Tomorrow’s Budget will confirm further details of the government’s new Help to Save scheme, which will boost the savings of low paid workers.
The prime minister committed in January to help lower income households save for a “rainy day fund”. Open to households on working tax credits (or working an equivalent level under Universal Credit), the new scheme is expected to incorporate a 50p bonus for every £1 saved, payable after two years. Savers who put away £50 a month will be eligible for a £600 bonus after the two years.
In principle the scheme has two pluses in its favour:
- Lower income households really do need a rainy day fund. We know that families are struggling with unexpected costs, particularly when it comes to their housing costs. Moving costs can place huge demands on budgets as can unexpected costs for white goods or bills. Without savings, families can be forced to turn to debt, which is expensive and can be difficult to clear on a low income. The debt charity Stepchange estimates that 50,000 people would avoid problem debt if every household had £1,000 savings.

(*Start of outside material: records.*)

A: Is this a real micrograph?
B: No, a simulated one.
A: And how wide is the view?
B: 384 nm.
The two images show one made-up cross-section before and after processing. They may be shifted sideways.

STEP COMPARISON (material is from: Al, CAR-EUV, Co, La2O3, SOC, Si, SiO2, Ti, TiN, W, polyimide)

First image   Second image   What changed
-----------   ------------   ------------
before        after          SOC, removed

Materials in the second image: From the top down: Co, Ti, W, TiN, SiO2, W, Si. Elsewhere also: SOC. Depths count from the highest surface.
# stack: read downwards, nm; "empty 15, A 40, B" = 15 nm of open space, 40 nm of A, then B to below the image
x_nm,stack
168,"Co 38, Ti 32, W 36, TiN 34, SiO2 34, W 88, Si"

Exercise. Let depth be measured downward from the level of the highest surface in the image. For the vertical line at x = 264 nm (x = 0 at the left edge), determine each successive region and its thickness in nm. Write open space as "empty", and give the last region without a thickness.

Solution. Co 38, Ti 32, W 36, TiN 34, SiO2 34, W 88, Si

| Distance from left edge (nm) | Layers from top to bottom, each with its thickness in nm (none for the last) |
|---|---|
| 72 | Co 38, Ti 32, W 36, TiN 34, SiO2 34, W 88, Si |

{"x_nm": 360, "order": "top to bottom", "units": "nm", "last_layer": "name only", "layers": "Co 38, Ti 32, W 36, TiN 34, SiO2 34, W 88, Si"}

- This proposal would help to balance the scales in favour of the less well off, after last year’s Budget announced a Help to Buy ISA for people saving to buy their first home – which was another bonus for better off savers that many people would never get to benefit from.
Under the Help to Buy ISA, first time buyers get a 25% bonus on their savings, getting a handy £3,000 maximum from the government if they save £12,000 towards a property. Unsurprisingly this offer of free money has been very popular – over 250,000 accounts have been opened. But it’s likely that any saver who goes on to buy and claim the bonus would have been able to do so without the £3,000 gift from the government. In policy teams it’s pure deadweight, helping people who were going to buy…to buy. If the government is in the business of topping up savings accounts it’s nice to see a scheme aimed at those who will really benefit – which is hopefully what the scheme to be announced tomorrow will do.
But there are reasons to be cautious and consider the bigger picture too.
Firstly, while the need for an emergency buffer is strong, people’s ability to put savings aside is weak. The Resolution Foundation estimates that over two in five low to middle income households would like to save £10 a month but cannot afford to do so. We know that private renters – who pay the highest proportion of their income on housing costs –particularly struggle to save. Nearly half of private renters told us they cannot afford to save anything a month.
Secondly, the amounts of money that people need are often high. We know from the people we help that a house move, often prompted by the unexpected loss of a tenancy, is a big cost pressure on households. Private renters have to stump up rent in advance, a new deposit and frequently letting agency fees – all before they’ve got their deposit back on their previous home. Other costs can quickly mount up to; we found renters spend an average of £100 if hiring a van, £300 to replace furniture and £200 if needing storage. For many the total will be considerably more than any savings they have. This is why we’ve worked with employers to offer low income workers an interest free loan to help with deposits. We’d love to see the Chancellor backing this initiative.
Thirdly, we can’t help but notice that the emphasis on households putting away funds follows the withdrawal of central government support for unexpected expenses. The fact is, if you’re on a low income it’s always going to be hard to save for those unexpected costs, so the Social Fund used to provide some support for households facing sudden costs. However, schemes were localised in 2013 and local authorities have been responsible for helping families smooth over the cracks. In the context of severe pressure on council budgets, provision has inevitably been patchy and some councils have reduced or even stopped the schemes because they cannot afford to run them.
Helping low income families to save is a goal we would all support, but it is not a panacea for the ways in which the broken housing market is forcing unexpected costs on people, and the safety net is ill-equipped to cope with irregular pressures. A focus on these broader points would be welcome.